Maria is sent home, and Anita argues with Bernardo that they are in America, not Puerto Rico. At the Sharks' apartment building, Anita and other girls from Puerto Rico engage in a spirited argument with Bernardo in defense of Maria's right to dance with whomever she pleases. They debate the advantages and disadvantages of their country ("America"). Eventually the women and the men disperse as Bernardo and his gang go to the war council.

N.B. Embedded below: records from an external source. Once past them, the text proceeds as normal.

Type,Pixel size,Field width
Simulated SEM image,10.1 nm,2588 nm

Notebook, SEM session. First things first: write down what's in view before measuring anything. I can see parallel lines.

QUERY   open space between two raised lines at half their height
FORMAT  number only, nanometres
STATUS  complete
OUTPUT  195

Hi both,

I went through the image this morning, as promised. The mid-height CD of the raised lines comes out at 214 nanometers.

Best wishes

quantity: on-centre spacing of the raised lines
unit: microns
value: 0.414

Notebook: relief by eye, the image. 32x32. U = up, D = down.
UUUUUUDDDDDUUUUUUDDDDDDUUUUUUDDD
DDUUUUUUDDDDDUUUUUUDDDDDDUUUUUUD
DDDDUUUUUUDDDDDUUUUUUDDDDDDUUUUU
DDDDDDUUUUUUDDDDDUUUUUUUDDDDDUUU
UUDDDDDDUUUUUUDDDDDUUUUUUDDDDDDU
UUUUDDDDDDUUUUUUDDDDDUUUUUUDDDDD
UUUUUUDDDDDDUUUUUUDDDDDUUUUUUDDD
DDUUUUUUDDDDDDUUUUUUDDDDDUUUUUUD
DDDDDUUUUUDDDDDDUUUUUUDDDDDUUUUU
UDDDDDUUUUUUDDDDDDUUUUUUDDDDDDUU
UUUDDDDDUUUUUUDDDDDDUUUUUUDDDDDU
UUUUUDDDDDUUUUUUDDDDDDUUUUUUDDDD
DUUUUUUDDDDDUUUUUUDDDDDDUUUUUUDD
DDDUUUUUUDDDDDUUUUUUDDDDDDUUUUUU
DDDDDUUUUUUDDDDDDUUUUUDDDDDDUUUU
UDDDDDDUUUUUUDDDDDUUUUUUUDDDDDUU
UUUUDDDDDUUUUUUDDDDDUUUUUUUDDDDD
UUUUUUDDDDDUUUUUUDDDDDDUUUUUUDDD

Tony discreetly visits Maria outside the fire escape at her home and they confirm their love ("Tonight"). They arrange to meet the next day at the bridal shop where Maria works. Meanwhile, the Jets gather outside of Doc's store to wait for the Sharks. They are visited by Officer Krupke, who warns them not to cause trouble on his beat. After he leaves, they lampoon him and the various theories of how to deal with juvenile delinquency ("Gee, Officer Krupke!"). Doc (Ned Glass) is about to close the store, but the Jets convince him to stay open. The Sharks finally arrive and the war council begins. In the middle of this, Tony arrives and calls them chickens for having to fight with weapons. He demands that they have a fair one-on-one fist fight instead of an all-out rumble. The gang leaders agree, with Bernardo representing the Sharks and Ice (Tucker Smith) representing the Jets (much to Bernardo's disappointment, as he was hoping to face Tony). They are soon alerted of Lieutenant Schrank's arrival, so the gangs quickly intermix together and feign happiness and fun. Schrank pretends that it is a good thing that they are getting along and remarks he might even get a promotion, but he knows what they are up to. Schrank stamping orders the Puerto Ricans out (while they whistle "My Country, 'Tis of Thee"), then asks the Jets where the rumble is taking place,in the process angering several members with sarcastic and insulting coments including A-Rab's father (and especially Action) who Schrank implies his mother is a prostitute, which angers Action who almost attacks Schrank, but is restrained by the other Jets much to the lieutenant's pleasure. Soon, the Jets disperse and Schrank leaves as well, leaving Tony and Doc alone in the store to clean up. Tony, who is in a good mood, surprises Doc and tells him about his love for Maria. The day comes to an end as a distressed Doc closes the store and Tony leaves.
Act II 
The next day at Madam Lucia's bridal shop, Maria sings to her co-workers about how happy and excited she is ("I Feel Pretty"). After everyone except Maria and Anita leaves, Anita tells Maria about the impending rumble accidentally. Anita tells Maria to go home, but Maria insists that she wants to close the store by herself because she has work to do. Suddenly, Tony arrives to see Maria, leaving Anita in shock. Tony tells Anita of his and Maria's love, and Anita mocks Maria. Although Anita is initially shocked to see that Maria and Tony are having a romance, she shows some tolerance but worries about the consequences if Bernardo were to find out. Anita, who is also Maria's roommate, leaves to prepare for a planned date with Bernardo after the rumble. Maria pleads with Tony to prevent the rumble altogether, even if it is only a fist fight, and Tony promises to do so. Then Tony and Maria, using clothes in the bridal shop, fantasize about their wedding ("One Hand, One Heart"). They use the headless mannequins as their parents, best man (Riff) and Maid of Honor (Anita). They exchange wedding vows and kiss.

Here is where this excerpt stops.